The first recognised survivor of the species was trawled from 40 fathoms down in the Indian Ocean, off the south coast of South Africa, in 1938. Captain Hendrik Goosen, master of the trawler Nerine, arrived at the docks of East London on December 22nd of that year, a momentous date in icthyological history. As usual, he notified Marjorie Courtenay-Latimer, curator of the East London Museum, of his arrival, and invited her to inspect his mixed catch to see if it included anything that might interest her.
She was an ardent amateur ichthyologist then, and at the age of 91, when Samantha Weinberg was doing her research, still was. Appropriately enough, Miss Courtenay-Latimer was born under the astrological sign of Pisces, the Fishes. On the deck of the Nerine she found a pile of sharks, seaweed, starfish, sponges, rat-tail fishes, "all kinds of things". And she noticed a blue fin.
Weinberg quotes the young curator's account of that moment of revelation: "I picked away the layers of slime to reveal the most beautiful fish I had ever seen. It was five-foot long, a pale, mauvy blue with faint flecks of whitish spots; it had an irridescent silver-blue-green sheen all over. It was covered in hard scales, and it had four limb-like fins and a strange little puppy-dog tail."
Dr J.L.B Smith, a chemistry lecturer at Rhodes University, another amateur ichthyologist, went to East London and identified the skin and bones of his friend's discovery as a coelacanth. He named it Latimeria chalumnae in her honour and predicted that it would cause "a great sensation in the Zoological world". He was right. His report in Nature, the authoritative British scientific journal, provided evidence for Darwinians in their controversy with creationists, and brought about a fiercely competitive international fishing frenzy.
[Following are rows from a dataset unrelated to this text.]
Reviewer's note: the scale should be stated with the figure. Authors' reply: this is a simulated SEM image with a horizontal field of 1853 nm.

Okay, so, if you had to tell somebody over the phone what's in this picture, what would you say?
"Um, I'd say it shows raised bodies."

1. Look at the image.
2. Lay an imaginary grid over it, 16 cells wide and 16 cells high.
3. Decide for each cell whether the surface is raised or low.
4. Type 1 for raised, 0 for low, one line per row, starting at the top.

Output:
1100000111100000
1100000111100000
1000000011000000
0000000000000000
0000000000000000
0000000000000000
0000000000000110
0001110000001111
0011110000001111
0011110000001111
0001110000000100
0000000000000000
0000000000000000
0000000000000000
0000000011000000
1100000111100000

Much of this interesting book is an account of the rivalry to collect specimens of "our oldest living ancestor". Widely distributed posters offered rewards. Fishermen in the Comoro Islands, at the head of the Mozambique Channel, were paid £100 a coelacanth - five years' individual earnings in the 1930s. The Comoros were a French colony at that time, yet Dr Smith was able to persuade Dr D.F. Malan, South Africa's fundamentalist Prime Minister, to send a South African Air Force plane to pick up a dead fish while the governor looked on. Other nations' costly expeditions collected coelacanths as far away as in the waters of Indonesia.
Samantha Weinberg manages to sustain a sense of excitement, at least her own, to the very end. There are maps and illustrations which, strange to say, show that the coelacanth is extraordinarily ugly. I suppose its beauty is in the eyes of the ichthyological palaeontologists.